OpinionIsrael at War

52 UN ‘experts’ and seven major lies

If they wish to be considered credible, organizations such as the ICC cannot rely uncritically on the statements of U.N. “experts.”

Gilad Erdan, Israeli Ambassador to the United Nations, addresses the U.N. Security Council meeting on the situation in the Middle East, April 17, 2024. Credit: Evan Schneider/U.N. Photo.
Gilad Erdan, Israeli Ambassador to the United Nations, addresses the U.N. Security Council meeting on the situation in the Middle East, April 17, 2024. Credit: Evan Schneider/U.N. Photo.
David M. Litman
David M. Litman
David M. Litman is a media and education research analyst at the Committee for Accuracy in Middle East Reporting and Analysis (CAMERA).  

After several dozen Palestinians were tragically killed in Tel as-Sultan in southern Gaza over the weekend, misinformation ran rampant on social media and even among journalists. Unfortunately, they weren’t alone. Over 50 United Nations “experts”—individuals ostensibly tasked with informing and advising the nations of the world—followed suit by giving their own error-laden statement about the incident.

Though it should be of no surprise given the U.N.’s track record, this is still deeply concerning. After all, not only do news networks repeatedly rely on these U.N. actors for “expert” commentary, but institutions such the International Court of Justice—currently embroiled in a cynical legal exercise launched by South Africa against Israel—and the International Criminal Court often uncritically rely on their statements in deciding cases.

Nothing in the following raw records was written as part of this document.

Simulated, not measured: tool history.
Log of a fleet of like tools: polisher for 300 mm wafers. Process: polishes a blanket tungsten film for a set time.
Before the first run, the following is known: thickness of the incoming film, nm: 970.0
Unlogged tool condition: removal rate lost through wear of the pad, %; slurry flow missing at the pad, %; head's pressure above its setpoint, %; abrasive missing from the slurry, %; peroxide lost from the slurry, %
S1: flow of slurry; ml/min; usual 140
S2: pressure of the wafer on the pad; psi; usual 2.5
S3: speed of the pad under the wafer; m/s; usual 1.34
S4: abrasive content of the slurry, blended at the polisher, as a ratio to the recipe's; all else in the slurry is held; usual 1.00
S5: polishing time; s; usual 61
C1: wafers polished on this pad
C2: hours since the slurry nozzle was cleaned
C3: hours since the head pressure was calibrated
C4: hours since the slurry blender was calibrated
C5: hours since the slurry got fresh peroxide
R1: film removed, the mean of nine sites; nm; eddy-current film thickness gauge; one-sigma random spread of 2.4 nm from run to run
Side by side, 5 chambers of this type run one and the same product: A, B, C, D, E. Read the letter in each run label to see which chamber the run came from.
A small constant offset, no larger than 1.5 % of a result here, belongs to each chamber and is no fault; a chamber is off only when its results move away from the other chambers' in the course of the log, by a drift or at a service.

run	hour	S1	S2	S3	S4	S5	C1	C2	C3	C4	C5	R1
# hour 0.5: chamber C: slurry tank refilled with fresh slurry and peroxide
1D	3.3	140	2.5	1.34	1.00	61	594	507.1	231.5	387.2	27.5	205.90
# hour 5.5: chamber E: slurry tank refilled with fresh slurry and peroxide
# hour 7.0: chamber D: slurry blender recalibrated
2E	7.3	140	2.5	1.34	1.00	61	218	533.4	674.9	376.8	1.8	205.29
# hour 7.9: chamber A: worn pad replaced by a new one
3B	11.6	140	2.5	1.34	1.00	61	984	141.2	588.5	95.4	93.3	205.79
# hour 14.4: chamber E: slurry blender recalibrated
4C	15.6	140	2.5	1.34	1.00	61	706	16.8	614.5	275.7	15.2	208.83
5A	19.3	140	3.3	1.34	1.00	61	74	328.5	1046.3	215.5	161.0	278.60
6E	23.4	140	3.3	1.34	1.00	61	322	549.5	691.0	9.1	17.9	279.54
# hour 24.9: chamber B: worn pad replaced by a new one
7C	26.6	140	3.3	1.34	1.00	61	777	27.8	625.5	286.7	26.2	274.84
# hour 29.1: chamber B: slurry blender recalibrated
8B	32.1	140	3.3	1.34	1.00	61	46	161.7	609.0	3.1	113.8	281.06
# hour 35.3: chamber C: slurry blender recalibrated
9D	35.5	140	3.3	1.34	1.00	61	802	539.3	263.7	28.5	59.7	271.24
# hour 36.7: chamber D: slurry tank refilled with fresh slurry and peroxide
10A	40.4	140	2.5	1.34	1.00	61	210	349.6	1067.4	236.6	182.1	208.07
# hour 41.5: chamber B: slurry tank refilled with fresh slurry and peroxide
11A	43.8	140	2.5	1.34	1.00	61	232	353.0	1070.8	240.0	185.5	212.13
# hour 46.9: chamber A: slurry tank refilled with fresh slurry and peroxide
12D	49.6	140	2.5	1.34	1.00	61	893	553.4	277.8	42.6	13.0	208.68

The statement put out by the U.N. experts, however, is riddled with serious factual errors. Below are seven of them, as well as an examination of the disturbing, hyper-partisan language used to attack Israel on the basis of those seven major lies.

Error #1: “Israeli air strikes on a camp sheltering displaced civilians…”

The Facts: In just the first nine words of the statement, the “experts” got two major facts objectively wrong.

First, there was one strike, not strikes plural, though according to the Israeli military the strike did involve two weapons.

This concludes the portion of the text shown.